Coincidentally, I've been writing some setup notes this morning :-)
Not complete, but a start:
http://code.google.com/p/journa-list/source/browse/trunk/jl/install.txt
It's a little Ubuntu-centric I'm afraid... I've got some notes on
setting it up on a Mac from last week which I'll try and integrate soon.
Also, Gavin Buttimore got it all working under windows without huge
amounts of trouble, but I don't think we kept any notes on that...
> I've checked out the source from Google Code, but there seems to be
> some files missing, for example phplib/db.php and phplib/utility.php -
> would it be possible to ensure that svn is updated with any missing
> files. From that I'm guessing svn isn't used for deployment any more?
phplib and pylib are mySociety libraries. I've tried to lay out
journalisted the same way as a mySociety site, on the grounds that I
like their sites and they've got more experience at this kind of thing
than I. Also there was some talk of them hosting it at one point, so I
wanted to make sure it could work under their
fancy-pants-multiple-server deployment system :-)
> So the first task is to make sure all files are in svn and that all
> deployment is done through svn.
Other than the mySociety libs, the deployment is still basically an svn
export, followed by installation of a couple of site-specific config files.
> Secondly, you might want to consider having a "live" branch as well as
> the main trunk. New features can be collaboratively worked on via the
> trunk and deployed to a common staging area on demand. When a feature
> is ready, it can be merged into the live branch.
Definitely, but so far it's all been small incremental changes by one or
two people. Nothing really justifying a separate branch yet, but only a
matter of time, I'm sure.
There is a staging site, but it's not really been needed so far (and it
shares the live database due to space constraints)
> Secondly, is it possible to get a database snapshot? Either a a full
> dump or a slice big enough to develop with? A useful thing I did with
> geograph was write a script for generating developer dumps which
> stripped out anything sensitive like emails and passwords.

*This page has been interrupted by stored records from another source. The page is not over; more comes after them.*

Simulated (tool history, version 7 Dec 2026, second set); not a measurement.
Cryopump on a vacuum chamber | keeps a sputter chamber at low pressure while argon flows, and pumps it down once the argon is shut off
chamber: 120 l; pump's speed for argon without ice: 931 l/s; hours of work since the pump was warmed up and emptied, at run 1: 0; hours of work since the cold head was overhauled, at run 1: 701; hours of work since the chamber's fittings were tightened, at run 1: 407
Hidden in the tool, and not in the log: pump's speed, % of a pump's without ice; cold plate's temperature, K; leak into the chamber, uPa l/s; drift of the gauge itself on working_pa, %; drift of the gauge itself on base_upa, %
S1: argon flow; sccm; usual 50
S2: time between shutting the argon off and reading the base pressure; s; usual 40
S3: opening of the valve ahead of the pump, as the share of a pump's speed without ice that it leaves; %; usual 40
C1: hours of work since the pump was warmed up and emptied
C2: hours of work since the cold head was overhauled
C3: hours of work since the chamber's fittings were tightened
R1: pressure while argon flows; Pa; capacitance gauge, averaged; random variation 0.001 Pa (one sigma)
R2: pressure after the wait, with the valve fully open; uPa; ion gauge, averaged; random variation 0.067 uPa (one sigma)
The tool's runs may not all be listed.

Unfortunately, I can't really open up the database - I keep full text in
there for future analysis, and it'd just be a big horrible legal problem.
It just occured to me that I could dump out snapshots with article text
stripped... but a lot of development work is going to involve analysing
that text, so I don't know how useful it'd really be.
Also, it's getting pretty big - about 320000 articles so far (1.3GB dump).
So, my recommendation is to run the scrapers yourself and collect your
own data...
I've dumped out a schema.sql and basedata.sql into jl/db/ which will set
up the database to a point where everything will run.
eg, to scrape the daily mail:
$ cd jl/scraper
$ export JL_DEBUG=2
$ ./dailymail.py
Anyway, hopefully that's enough to get you up and running!
Ben.
Looks good. Won't have a chance to try it out today though.
> phplib and pylib are mySociety libraries....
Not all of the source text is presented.